Each of the 4 considered metrics are shallowly described at the beginning of each section. Please note that some approximations are made in favour of clarity. Please refer to the Zero Resource Speech paper for more details.
Checkpoints of the baseline can be obtained by running :
curl https://download.zerospeech.com/2021/baseline_checkpoints_VG.zip | jar xv
In this task, the model receives 3 triplets A, B and X that are triphones, with A and X being the same triphone (but different occurences), and B differing from A/X only in its central phone (e.g /big/ vs /bug/). Under a distance function d, we expect d(A,X) < d(B,X) as A and X correspoond to the same triphone. This metric is computed over 2 conditions : within speakers, when the 3 triphones are pronounced by the same speakers, and across speakers when triphones are pronounced by different speakers. Lower is better.
LibriSpeech dev | |||||
dev-clean | dev-other | ||||
Model | Layer | within | across | within | across |
MFCCs+VG | rnn1 | 8.70 | 10.69 | 9.86 | 14.71 |
CPC small+VG | rnn1 | 5.36 | 6.68 | 7.41 | 11.30 |
Layer refers to the layer used to extract representations ('rnn1' corresponds to the second recurrent layer).
In this task, the model receives 2 words, let's say /abduct/ and /kidnap/. The distance between the embeddings of these 2 words are computed. Then, a Spearman's rank correlation coefficent is computed between these distances, and human semantic similarity judgements. Higher is better.
sSIMI dev | |||
Model | Layer | librispeech | synthetic |
MFCCs+VG | att | 13.0894 | 9.4661 |
CPC small+VG | att | 11.8885 | 6.3074 |
Layer refers to the layer used to extract representations ('att' corresponds to the attention layer).

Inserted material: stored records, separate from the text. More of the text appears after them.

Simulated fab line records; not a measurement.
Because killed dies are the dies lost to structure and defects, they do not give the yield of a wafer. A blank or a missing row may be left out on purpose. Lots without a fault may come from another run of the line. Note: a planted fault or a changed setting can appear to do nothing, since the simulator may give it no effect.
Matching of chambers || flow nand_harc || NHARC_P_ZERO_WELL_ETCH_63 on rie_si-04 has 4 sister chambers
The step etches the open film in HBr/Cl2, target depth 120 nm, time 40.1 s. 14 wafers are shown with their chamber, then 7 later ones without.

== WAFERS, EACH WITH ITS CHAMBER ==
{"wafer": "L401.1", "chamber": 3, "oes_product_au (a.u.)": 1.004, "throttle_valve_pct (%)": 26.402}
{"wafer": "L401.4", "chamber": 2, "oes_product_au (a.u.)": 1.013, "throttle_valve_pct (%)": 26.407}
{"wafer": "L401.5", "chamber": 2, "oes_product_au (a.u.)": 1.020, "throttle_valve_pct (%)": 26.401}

In this task, the model receives two sentences, one of which is syntactically wrong. Let's say /dogs eat meat/ vs /dogs eats meat/. The model is asked to return pseudo-probabilities for each of these sentence. The pseudo-probability of the syntactically right sentence is expected to be higher than the pseudo-probability of the syntactically wrong sentence. Note that the hyperparameters used to extract the pseudo-probabilities from the model can greatly impact the performance. Higher is better.
Model | K | M_d | Delta_t | sBLIMP dev |
MFCCs+VG+ KMEANS+ BERT small |
50 | 10 | 1 | 53.19 |
CPC small+VG+ KMEANS+ BERT large |
500 | 10 | 1 | 54.68 |
K refers to the number of clusters used in K-means. M_d and Delta_t are respectively the decoding span size and the temporal sliding size used to extract pseudo-probabilities
In this task, the model receives a word and a non-word. Let's say /brick/ and /blick/. It it asked to return pseudo-probabilities for each of these. The pseudo-probability of the word is expected to be higher than the pseudo-probability of the non-word. Higher is better.
Model | K | M_d | Delta_t | sWUGGY dev |
MFCCs+VG+ KMEANS+ BERT small |
50 | 10 | 1 | 52.53 |
CPC small+VG+ KMEANS+ BERT large |
500 | 10 | 1 | 67.16 |
K refers to the number of clusters used in K-means. M_d and Delta_t are respectively the decoding span size and the temporal sliding size used to extract pseudo-probabilities
ABX test-clean | ABX test-clean | sSIMI | ||||||
Model | within | across | within | across | librispeech | synthetic | sWUGGY | sBLIMP |
MFCCs+VG+ KMEANS+ BERT small |
8.39 | 10.59 | 10.66 | 15.03 | -0.10 | 9.99 | 52.86 | 53.02 |
CPC small+VG+ KMEANS+ BERT large |
5.36 | 6.71 | 7.35 | 11.92 | 0.16 | 9.71 | 67.20 | 54.53 |
Overall, using the visual modality for learning speech representations in an unsupervised way seems on par with audio only models.
-
The ABX error rate obtained by CPC small is further improved with the VG model (high-budget baseline): it goes from 6.24% ABX error rate to 5.36% ABX error rate (librispeech dev-clean, within speakers).
-
The best achievement is obtained on the semantic similarity task for which our best VG model gets a score of 13.09 compared to 8.72 for the audio-only baseline (results reported here are computed on sSIMI librispeech dev set). However, we observe a decrease on the test set for the sSIMI metric which is probably due to the fact that the dev and test sets for this metrics haven't been drawn from the same distribution, and that the test metric is averaged across multiple datasets.
-
No improvement is observed on the syntax acceptability judgment task (sBLIMP). A small decrease is observed on the spot-the-word task : 70.69% for the audio-only baseline compared to 67.16% for the multimodal baseline.